African Migrants Face Harsh Realities After Dangerous Journey to France

– byPrince@Bladi · 2 min read
African Migrants Face Harsh Realities After Dangerous Journey to France

Many men and women from North Africa choose to immigrate to France via Spain, at the risk of their lives, in search of a better future. Once on French soil, they face many disillusions.

African migrants have long crossed the Franco-Spanish border on the Basque side, whether on foot, by train or hidden in trucks. But since 2020, according to the Border Police (PAF), they are increasingly crossing through the Pyrénées-Orientales.

Nasser (pseudonym), an Algerian who arrived in France four months ago "to offer a better future" to his daughter, confides to AFP. Today, this former activist of the Hirak movement lives in a makeshift squat in Perpignan, after having spent nights under the stars. "I spent the equivalent of 3,000 euros to make the crossing in a zodiac to Almeria in Spain. We almost didn’t make it several times..." he says, disillusioned. "I didn’t come to France to beg. They call us thieves, when the only thing I dreamed of was being able to work honestly. But there’s nothing for us here, nothing. Where I come from, I was unemployed and I was told there would be work here. Where? What work? I can’t find anything," laments Nasser.

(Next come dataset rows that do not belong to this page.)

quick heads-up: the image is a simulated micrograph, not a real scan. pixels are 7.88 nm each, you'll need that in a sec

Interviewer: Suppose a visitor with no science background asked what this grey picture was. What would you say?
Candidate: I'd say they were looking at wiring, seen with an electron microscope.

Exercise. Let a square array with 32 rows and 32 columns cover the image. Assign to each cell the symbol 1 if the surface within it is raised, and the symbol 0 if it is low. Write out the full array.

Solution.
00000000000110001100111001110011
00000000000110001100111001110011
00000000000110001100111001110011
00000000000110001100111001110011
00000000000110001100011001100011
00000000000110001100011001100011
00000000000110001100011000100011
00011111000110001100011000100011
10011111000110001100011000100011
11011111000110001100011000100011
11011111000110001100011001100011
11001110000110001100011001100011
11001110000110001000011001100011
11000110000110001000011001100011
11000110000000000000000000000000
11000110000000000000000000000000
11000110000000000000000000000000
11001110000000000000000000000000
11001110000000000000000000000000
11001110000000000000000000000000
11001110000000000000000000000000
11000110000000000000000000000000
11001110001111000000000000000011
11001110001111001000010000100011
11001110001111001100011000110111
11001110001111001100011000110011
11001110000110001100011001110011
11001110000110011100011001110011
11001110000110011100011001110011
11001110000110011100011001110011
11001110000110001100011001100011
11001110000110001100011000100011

"They realize that they are condemned to a life of clandestinity. This realization of failure is a very difficult moment, towards themselves, their family, but also the authorities since an illegal migrant who returns to Algeria can be sentenced to a prison term," observes Jacques Ollion of the Cimade, the association for the defense of the rights of refugees and migrants, who specifies that these migrants have no choice but to use clandestine routes again to return to Algeria, even though the country has announced the partial reopening of its borders in June, closed for more than a year due to the health crisis.

According to the International Organization for Migration (IOM), 40,106 migrants from North and sub-Saharan Africa joined Spain by sea in 2020, compared to 26,168 in 2019, an "important increase in migratory flow" of more than 53%, according to Christian Grau, the mayor of the border town of Cerbère. "Several dozen illegal foreigners enter Perpignan every day" from Spain, the mayor Louis Aliot had already warned in November in a letter to President Emmanuel Macron.